Honouring the Wheel of the Year: Celebrate Beltane May 1st
It’s such a joy to connect with Mother Earth and give thanks for her generous bounty especially at this time of year when the promise of Summer is just about in the air. Holding a ritual or ceremony to celebrate the season is a great way to do this and strengthen your connection with the Earth at the same time. Hopefully if it doesn’t rain too much, we’ll be having ours later today.
Beltane is the festival of Fertility, a time to celebrate the sacredness of love and sexual union and deep connections of the heart. It is the gateway to Summer. On the wheel of the year it sits opposite Samhain (also known as Halloween) which is a time when we honour the dead, so now the opposite is true, it is the time to honour life. Just look around you at the abundance of green, trees have new fresh leaves they may be even blossoming, birds are singing.

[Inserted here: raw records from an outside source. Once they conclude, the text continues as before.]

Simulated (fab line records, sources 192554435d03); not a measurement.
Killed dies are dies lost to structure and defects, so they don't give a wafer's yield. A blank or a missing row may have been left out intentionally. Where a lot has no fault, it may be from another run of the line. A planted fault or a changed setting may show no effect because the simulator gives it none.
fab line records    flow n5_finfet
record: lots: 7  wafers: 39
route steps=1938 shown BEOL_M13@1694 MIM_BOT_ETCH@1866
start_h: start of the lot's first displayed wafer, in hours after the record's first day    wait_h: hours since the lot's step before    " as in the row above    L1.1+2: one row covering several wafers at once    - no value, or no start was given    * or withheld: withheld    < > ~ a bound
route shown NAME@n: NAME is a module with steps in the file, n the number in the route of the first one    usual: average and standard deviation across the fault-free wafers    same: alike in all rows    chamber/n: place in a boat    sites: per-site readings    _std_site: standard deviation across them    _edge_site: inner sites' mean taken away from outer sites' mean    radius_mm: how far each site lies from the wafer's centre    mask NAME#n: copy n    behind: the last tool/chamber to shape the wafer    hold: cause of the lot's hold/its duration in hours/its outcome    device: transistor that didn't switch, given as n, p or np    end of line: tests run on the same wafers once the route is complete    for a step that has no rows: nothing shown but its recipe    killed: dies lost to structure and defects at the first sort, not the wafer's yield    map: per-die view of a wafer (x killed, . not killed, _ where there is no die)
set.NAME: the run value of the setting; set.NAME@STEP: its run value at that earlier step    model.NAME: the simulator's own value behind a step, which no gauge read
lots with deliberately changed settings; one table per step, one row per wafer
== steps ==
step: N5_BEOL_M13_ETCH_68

The evidence of life is bountiful at this time and this fertile energy is everywhere.
How to Celebrate Beltane
You don’t need to be a follower of a specific spiritual path to appreciate or experience a sense of this energy at this time of year and there are no right or wrong ways to hold a ceremony. Here are some ideas for creating a Beltane Ritual.
- Gather alone or with a group of friends around about May 1 or the last full moon of the month of April/early May.
- Gather branches and greenery and create a Green Man to represent the spirit of the Green Kingdom.
- Build an impressive camp fire – this is key to a celebration like this. Gather your wood with the intention of bringing healing energies and fertility to the celebration.
- Wear green to honour Mother Earth
- Make and then wear simple natural headdresses woven from branches of willow and decorated with flowers.
- Create your sacred space with the fire at the centre. You may like to smudge with sage or other purifying herb like hyssop.
- Honour the directions E, S, W and N as well as Father sky, Mother Earth and your spirit within. You might like to do this by simply turning to face each direction and welcoming it to your ceremony or you can use a rattle or drum.
- Open the circle with a prayer of intent, this can be something simple like “as we gather here by the light of full moon at Beltane, we honour and give thanks to Mother Earth and reach out to her for love and guidance. We welcome beings of light, nature spirits and spirit guides who are here with us tonight and trust that we will receive and learn from their wisdom”.
- Use a talking stick, stone or feather to pass around the circle so that everyone present can share their thoughts and intentions.
- Share love poems and songs
- Play music or drum to energise the ceremony and encourage dancing.
- Enter into quiet meditation time to connect with the fertile energy of Beltane, this can be to the beat of the drum if someone is willing.
- Examine what you are currently manifesting, will it lead to the harvest you wish for? How can you help the abundance? If you don’t like the way things are headed for you, now is the time to nurture new seeds for growth. Envision your desires. You may like to focus on your heart chakra. You may like to focus on the balance of female and male energy within you or your relationships.
- Make a wish to Venus if you can find the planet in the sky
- Dance around a May Pole if you have made one.
- Jump the fire, this is an old tradition and should be carried out when the fire has died down a bit. Take turns jumping over the fire shouting out loud what you wish to leave behind. Couples can jump holding hands together to pledge themselves to each other for the following year.
- Close the ceremony by coming together, you may like to pass around the talking stick to give everyone an opportunity to share their experience. Give thanks to the directions and the guiding spirits. Say a prayer if you feel like it or sing a song which embodies the spirit of Beltane.
- Make wonderful herbal infusions, beer or wine to using the local herbs that are in season around you. Bless your food and drink and share your feast.
They key point with all festivals and ceremonies like this is that they are celebrations. So relax, have fun and get creative because that’s what the essence of Beltain is all about.